As someone who has not been above a Quibi joke herself, I am disappointed to report that Quibi is neither a glorious embarrassment nor a surprising triumph. It is, instead, expensively competent. The dozens of star-studded series it debuts with are, in general, solid and professional, and tend towards uplifting but brief documentaries I could totally imagine spacing out to in a waiting room. (The fact that almost no one the planet Earth is spacing out in a waiting room right now is another Quibi punchline.) The implicit assumption of Quibi is that no one has any time anymore, even, say, for a 22-minute sitcom. And yet it is arriving at a moment when a majority of Americans have more time than they had weeks ago—if also, perhaps, even more shredded attention spans.

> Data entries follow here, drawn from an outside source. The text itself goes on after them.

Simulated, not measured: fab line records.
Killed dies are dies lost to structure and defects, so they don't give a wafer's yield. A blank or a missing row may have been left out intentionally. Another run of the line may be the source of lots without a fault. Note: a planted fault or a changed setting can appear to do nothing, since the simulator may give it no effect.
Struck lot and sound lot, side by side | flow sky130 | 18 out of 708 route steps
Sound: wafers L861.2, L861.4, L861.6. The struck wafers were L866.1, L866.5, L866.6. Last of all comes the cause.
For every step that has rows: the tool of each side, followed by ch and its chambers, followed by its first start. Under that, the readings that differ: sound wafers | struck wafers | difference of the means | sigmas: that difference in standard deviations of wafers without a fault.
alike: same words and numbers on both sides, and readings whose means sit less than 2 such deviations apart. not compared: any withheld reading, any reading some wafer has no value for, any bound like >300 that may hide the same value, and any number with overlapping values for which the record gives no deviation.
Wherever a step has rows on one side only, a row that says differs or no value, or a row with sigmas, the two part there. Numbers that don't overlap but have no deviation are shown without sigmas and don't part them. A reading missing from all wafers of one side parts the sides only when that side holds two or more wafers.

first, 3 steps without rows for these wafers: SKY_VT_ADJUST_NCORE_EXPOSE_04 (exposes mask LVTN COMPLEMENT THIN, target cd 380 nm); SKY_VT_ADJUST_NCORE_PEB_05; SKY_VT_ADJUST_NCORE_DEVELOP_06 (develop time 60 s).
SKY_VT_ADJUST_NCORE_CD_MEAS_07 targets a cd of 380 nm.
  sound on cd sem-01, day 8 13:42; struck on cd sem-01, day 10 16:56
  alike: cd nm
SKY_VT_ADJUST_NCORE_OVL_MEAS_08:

Quibi may be built around our second screens, but it tries to turn that second screen into a first one.
If eight minutes of distraction sounds like all you can attend to right now, Quibi has a lot of celebrities who would like to help you with that. Reese Witherspoon narrates Fierce Queens, an anthologynature doc series about different female animals—ants, cheetahs, hyenas— that is chock-full of howling feminist puns. Jennifer Lopez kickstarts Thanks a Million, which would more properly be titled “Thanks a 50K,” in which celebrities give someone they are grateful to $100,000 of their own money, the one condition being they pass on half to someone else. The fact that it is incredible PR for the celebrities does not mean it won’t make you cry, and the same goes for I Promise, a hagiographic yet moving look at the Akron, Ohio public school funded by LeBron James.
The only shows that fail completely are the ones that, on other services, are most likely to transport you: dramas. There’s yet another remake of The Most Dangerous Game, this one co-starring Christoph Waltz and Liam Hemsworth, with the latter as a terminally ill man who agrees to be hunted. It’s one of the few shows that really feels like it knows it was shot for an iPhone, by which I mean it doesn’t even try to include the wide shots that will never look good vertically, and it’s extremely claustrophobic as a result. Survivor and When the Street Lights Go Out (the former with Game of Thrones’ Sophie Turner), are both stylized and murder-y, and I hated watching them on my phone. Please keep creepy murder shows out of my literal hands.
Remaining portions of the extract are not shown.